The Voice of Those Left Behind
Originally written in Italian for Stratagemmi. Link to the original article
In mapping the contours of this fifth edition of FringeMi, a recurring thread emerges across the festival’s official programme: the artist staging themselves. Most of the works use the first person, bringing the performer’s biographical identity onto the stage and dissecting the mental constructions that surround it. This is not a new device in contemporary performance, but one that continues to evolve. What remains compelling about this approach is its attempt to anchor itself firmly in real experience, rejecting fiction and the appropriation of other identities.
In stark counterpoint stands Francesca Astrei’s Mi manca Van Gogh, winner of the 2023 Milan Fringe. While retaining the same drive towards a focused investigation of contemporary issues, Astrei distinguishes her work through a decisive shift of perspective: she chooses to tell the story of another. The dramaturgy is developed from a recent real-life case.
In the performance, the visit of a chaotic and unruly group to a museum hall becomes the pretext for an incursion into the memories of a young tour guide, played by Astrei and the only presence on stage. Her commentary on a painting by Van Gogh unfolds into a stream of consciousness, through which she draws a parallel between the life of the Dutch painter and that of her university friend Michela. Both, to quote Antonin Artaud, are suicidés de la société: rejected and suffocated by society until driven towards death. After her ex-boyfriend shared an intimate video of them online, Michela chose suicide in order to escape humiliation and public exposure.

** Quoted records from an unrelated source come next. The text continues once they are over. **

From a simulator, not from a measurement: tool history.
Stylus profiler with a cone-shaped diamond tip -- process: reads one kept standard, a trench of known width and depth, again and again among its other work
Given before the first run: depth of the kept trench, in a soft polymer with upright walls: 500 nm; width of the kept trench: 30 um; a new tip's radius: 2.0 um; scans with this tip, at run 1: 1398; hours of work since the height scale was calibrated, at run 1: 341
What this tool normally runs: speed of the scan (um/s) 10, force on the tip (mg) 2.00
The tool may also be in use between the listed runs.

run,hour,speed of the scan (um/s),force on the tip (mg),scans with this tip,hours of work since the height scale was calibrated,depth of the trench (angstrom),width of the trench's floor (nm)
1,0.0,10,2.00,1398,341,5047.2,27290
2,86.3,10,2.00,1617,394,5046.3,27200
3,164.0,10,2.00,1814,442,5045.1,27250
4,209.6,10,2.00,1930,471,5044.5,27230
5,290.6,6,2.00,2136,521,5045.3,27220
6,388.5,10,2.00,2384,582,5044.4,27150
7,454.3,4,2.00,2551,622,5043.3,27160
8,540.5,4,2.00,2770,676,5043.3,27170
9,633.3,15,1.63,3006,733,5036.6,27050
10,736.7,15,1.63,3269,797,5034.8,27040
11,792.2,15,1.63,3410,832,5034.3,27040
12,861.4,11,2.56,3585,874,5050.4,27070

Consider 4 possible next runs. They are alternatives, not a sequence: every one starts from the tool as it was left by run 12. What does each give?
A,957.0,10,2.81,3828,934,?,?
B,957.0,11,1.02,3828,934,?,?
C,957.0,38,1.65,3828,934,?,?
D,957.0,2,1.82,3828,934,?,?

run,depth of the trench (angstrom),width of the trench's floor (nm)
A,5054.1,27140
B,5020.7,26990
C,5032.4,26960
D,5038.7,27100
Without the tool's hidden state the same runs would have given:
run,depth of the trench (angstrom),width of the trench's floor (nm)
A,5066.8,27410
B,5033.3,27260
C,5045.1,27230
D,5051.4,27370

This painful story is mediated through the perspective of Astrei’s unnamed character. After all, it is the survivors who are left to testify, to face unresolved questions and to live with a suffocating sense of powerlessness. The dark, empty Spazio Polline, located underground next to the turnstiles of Villapizzone station, provides an ideal setting. In this stripped-down space, Astrei’s voice guides the audience’s imagination, evoking places, objects and people through language alone. The honesty and organic quality of her performance generate a deep sense of empathy and emotional proximity.
Particularly effective is the constant shift between comic and tragic registers. These two modes are set side by side and sometimes interwoven, producing a fragmented discourse full of tension and interruptions. This oscillation becomes a metaphor for everyday life itself, which rarely leaves room for the expression of pain and yet demands a response even when we no longer have the strength to give one. From suicide to revenge porn, from social pressure to the paralysis caused by death, the performance emerges as an intimate, delicate and deeply contemporary work.